The Turkish parliament's Foreign Affairs Committee postponed discussions on Thursday on a law proposal to approve Sweden's NATO accession protocol.
The law proposal approving Finland's NATO accession protocol had previously been accepted, but the changing global security environment created a situation that needed to be addressed first, Turkish Deputy Foreign Minister Burak Akçapar said, adding that there is a profound period of change and transformation at the international level, which compelled the committee to suspend discussions on the issue.
Pointing out that the security of the Baltic and Northern geographies has become even more crucial for the NATO alliance after the Russia-Ukraine war, Akçapar said, "Sweden, one of the strategically important countries in this region, has decided to join NATO after the start of the war, abandoning its policy of neutrality in defense and security.
"We have emphasized from the beginning of the process that Sweden, as our prospective ally, should consider our country's legitimate security concerns and act in the spirit of the alliance."
He said Sweden and Finland have committed to preventing the financing and recruitment activities of the PKK terrorist organization, not providing support to FETÖ and PKK/PYD, taking legal steps in the fight against terrorism, and lifting restrictions on extradition and deportation processes and defense industry.
He mentioned that a permanent joint mechanism has been established among the three countries for the follow-up of the steps taken, saying, "Looking at the transformation and steps taken by Sweden during this process, the Swedish government and public have begun to better understand our country's legitimate security concerns. In this process, both at the government and public levels, shortcomings have been questioned, and the era of self-criticism has begun."
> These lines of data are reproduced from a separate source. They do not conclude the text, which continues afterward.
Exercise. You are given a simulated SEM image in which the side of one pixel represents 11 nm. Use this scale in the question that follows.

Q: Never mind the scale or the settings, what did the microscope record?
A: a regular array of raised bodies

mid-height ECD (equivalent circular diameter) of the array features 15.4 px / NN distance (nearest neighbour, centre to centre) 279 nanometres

Akçapar said they saw this transformation through statements made by Swedish government officials, which indicate a paradigm shift in policy.
Pointing out that Stockholm pledged to adhere to its commitments Akçapar said "The Swedish government implemented changes in legislation within the scope of the fight against terrorism. In this context, a constitutional amendment was enacted to penalize joining a terrorist organization.
"Joining a terrorist organization was criminalized for the first time in Sweden. Sweden took concrete steps to combat terrorism, including the activities and financing of the PKK."
The PKK-affiliated circles can no longer find a safe haven in Sweden, as they once did, he said.
He said Sweden has prepared a draft roadmap as part of bilateral contacts and had informed Türkiye about it.
Sweden would present to Türkiye that roadmap outlining its responsibilities and the steps it would take throughout the process, he added. Akçapar said terrorist organizations are active in opposing Sweden's NATO membership because they believe it will increase cooperation in the fight against terrorism.
"We believe that Sweden's accession to NATO will make the European Atlantic region safer, contribute to the further development of our bilateral relations on the basis of alliance ties and responsibilities, and especially contribute to the development of cooperation in the defense industry."
Following deliberation, the committee decided that "due to the failure (by the Swedish government) to clarify the subject under discussion, the proposal should not proceed to its articles and should be terminated."